Location Designation: Hybrid - 3 days per quarter
Role Summary
Serve as the engineering owner for New York Life's enterprise workload automation ecosystem. You'll operate and harden scheduling platforms and calendars, design resilient restart/rerun patterns, and standardize job definitions, logging, and audit evidence across environments. Your work will ensure critical batch chains run predictably, meet SLAs, and support a consistent, automation-first operating model.
What You'll Do:
Run & Harden the Platform
- Operate and maintain scheduling controllers and agents across environments.
- Manage calendars and holiday tables; configure SLA jeopardy thresholds, alerting, and escalation paths.
- Implement platform upgrades, patches, and configuration changes in line with standards and change governance.
Engineer Reliability & Resilience
- Design restart/rerun patterns (checkpointing, idempotent wrappers) and failure-handling flows for critical batches.
- Model dependencies and schedules as code (job-as-code) in version control with CI/CD-based promotion.
- Reduce single points of failure and improve consistency across job chains and environments.
Standardize & Govern
- Define and maintain standard naming conventions, templates, parameters, and calendars across schedulers.

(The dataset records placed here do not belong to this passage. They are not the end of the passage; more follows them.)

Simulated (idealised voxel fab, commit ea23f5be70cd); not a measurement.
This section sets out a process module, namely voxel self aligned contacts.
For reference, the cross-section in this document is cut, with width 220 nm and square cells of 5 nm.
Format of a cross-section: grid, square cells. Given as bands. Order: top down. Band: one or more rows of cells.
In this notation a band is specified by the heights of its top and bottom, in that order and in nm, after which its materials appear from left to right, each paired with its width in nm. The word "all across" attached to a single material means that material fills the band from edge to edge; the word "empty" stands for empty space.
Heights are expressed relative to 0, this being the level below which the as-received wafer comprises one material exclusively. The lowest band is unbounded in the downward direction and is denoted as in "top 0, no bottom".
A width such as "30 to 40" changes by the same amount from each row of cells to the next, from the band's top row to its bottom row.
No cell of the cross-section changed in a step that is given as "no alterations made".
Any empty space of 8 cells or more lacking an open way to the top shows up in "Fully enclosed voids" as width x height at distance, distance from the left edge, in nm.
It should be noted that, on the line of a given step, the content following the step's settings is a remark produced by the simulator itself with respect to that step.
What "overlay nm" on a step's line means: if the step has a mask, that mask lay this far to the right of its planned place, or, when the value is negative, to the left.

- Engineer common audit-evidence and log schemas to support internal and external reviews.
- Ensure data retention, traceability, and segregation of duties align with policies and regulatory requirements.
Guardrails, Health & Service Readiness
- Implement pre/post checks, synthetic probes, and health validations for batch workflows.
- Define and maintain SLIs/SLOs for batch completion, success rates, and recovery times.
- Build safeguards that detect anomalies and misconfigurations before they impact downstream processes.
Observability & Operational Excellence
- Integrate schedulers with observability tools (logs, metrics, dashboards) to improve visibility.
- Tune job concurrency, execution windows, and resource usage for performance and cost efficiency.
- Reduce noisy alerts and improve the signal-to-noise ratio for incident responders.
Change, Incident & Release Coordination
- Align scheduler changes, maintenance, and releases with APSO/Change Management processes.
- Lead incident triage and resolution for batch failures, including rapid root-cause analysis and safe restarts/reruns.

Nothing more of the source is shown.